These customizable gels allow the controlled release of polar organic solvents, while conforming to vertical and ornate surfaces, with the ability to be removed by peeling, and applied multiple times. Previously, partially hydrolysed poly (vinyl acetate) (PVAc) crosslinked with borax was tested, while more recently the borax was substituted with benzene-1,4-diboronic acid (BDBA) that produces gels with no water. Residue studies using instrumentation with high levels of detection indicate no residues in most cases. The collaborative research was undertaken at the National Gallery of Art, Washington, and included gel cleaning of two frames: an aedicular frame at the NGA, and a 19th century frame from the National Museum of Art, Architecture and Design, Norway.

 

Stephanie Carlton, frame conservator, discussed the widespread earlier alteration of frames, reflecting changes in use, changes in fashion and/or previous damage: ‘Oh, what a life. An exploration of frame history, evolving tastes and uses, and conservation ethics, through the conservation treatment of a 17th century British Auricular frame in the National Portrait Gallery, London’.

Frame in the Royal Collection: the blue outline defines the original Venetian panel frame, massively aggrandized with added hollow and top mouldings to more than 3 times the initial width of the rail, and with huge projecting rocaille corners

Typical alterations were documented during conservation treatment of several frames, including an 18th century carved and gilt oval frame with original white gesso finish to the bunched leaf ornament.

Stephanie described ‘a catastrophically delaminating gilded surface’, with at least four overlayers, causing many in the audience to shudder, and to admire her calm manner in the face of such a treatment.

These case studies serve to illuminate ethical considerations regarding the adaptation of historic frames and the appropriateness of making structural changes to frames as historic objects.

 

Robert Zilli continued this theme in his presentation: ‘Framing Tragedy: frame conservation and tradition in the treatment of George Romney’s Mrs Yates as the Tragic Muse’. He described the  radical restoration necessary for the 18th century British Rococo frame of Romney’s 1771 portrait, a work which measures nearly three metres high, and is in the collection of the Queensland Art Gallery.

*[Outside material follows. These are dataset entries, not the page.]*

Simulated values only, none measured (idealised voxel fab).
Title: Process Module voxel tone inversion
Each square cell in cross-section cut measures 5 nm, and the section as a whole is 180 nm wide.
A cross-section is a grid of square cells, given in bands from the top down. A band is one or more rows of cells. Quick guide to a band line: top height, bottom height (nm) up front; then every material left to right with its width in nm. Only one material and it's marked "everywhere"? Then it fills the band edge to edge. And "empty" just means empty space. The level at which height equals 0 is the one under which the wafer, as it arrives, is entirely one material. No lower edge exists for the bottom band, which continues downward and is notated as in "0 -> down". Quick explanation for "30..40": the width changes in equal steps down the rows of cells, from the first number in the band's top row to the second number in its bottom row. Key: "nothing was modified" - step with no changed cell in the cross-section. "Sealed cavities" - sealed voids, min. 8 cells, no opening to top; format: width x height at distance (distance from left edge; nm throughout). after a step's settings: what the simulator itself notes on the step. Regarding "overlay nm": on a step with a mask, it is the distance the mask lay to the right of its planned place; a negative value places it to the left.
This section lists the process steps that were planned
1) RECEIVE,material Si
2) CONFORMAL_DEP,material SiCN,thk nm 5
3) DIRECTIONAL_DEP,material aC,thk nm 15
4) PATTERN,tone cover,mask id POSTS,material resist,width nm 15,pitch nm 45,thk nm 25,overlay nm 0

George Romney (1734-1802), Mrs Yates as the Tragic Muse Melpomene, 1771, o/c, 238 x 151.5 cm., before & after restoration of painting and frame, Queensland Art Gallery (QAGOMA)

There were numerous old poor-quality repairs as well as surface delamination related to the previous re-gessoing and regilding of the surface on multiple occasions.

Robert Zilli, working on the frame of Romney’s Mrs Yates…, 2022. Photo: N Harth, QAGOMA

This project, which was undertaken with Damian Buckley, conservation framing technician, and other specialists, included selective cleaning using poly (vinyl alcohol) borax gels as a carrier for solvents, mechanical removal of later gesso layers in areas to reveal fine carved details, and replacement of ornament using Queensland White Beech adhered with hide glue prior to carving in situ.

 

Another major collaborative treatment on an extremely large frame was discussed by Holly McGowan-Jackson: ‘A monumental frame and treatment: the return of the frame to The Pilgrim Fathers…’

Charles Cope (1811-90), The Pilgrim Fathers: departure of a Puritan family for New England, 1856, o/c, 221.5 x 287.6 cm., after restoration; National Gallery of Victoria (NGV), Melbourne

The frame had been made in 1871 in Melbourne by the framemaker W.R. Stevens, and was found in storage in four parts; it required extensive repairs and cleaning. Bella Lipson-Smith, Assistant Conservator, digitally reconstructed the lost corner ornament in the recreation of the missing decoration.

Frame of The Pilgrim Fathers…: stages of restoration (from top, before, during and after)  and Holly McGowan-Jackson cleaning using Nanorestore Gel®

Holly cleaned the heavily soiled gilding at the bottom member while retaining the original glue-based coating using Nanorestore Gel® Peggy 5 and 6, while Jason King, NGV Frame maker, devised a thoughtful and effective mechanism for re-joining the frame corners.

 

Yukkiko Barrow, senior furniture and frames conservator, outlined ingenious methods used to undertake the conservation of two Chippendale gilded looking-glasses owned by the Victoria & Albert Museum: ‘Positive and negative castings for gilded replacement parts in areas with limited accessibility’.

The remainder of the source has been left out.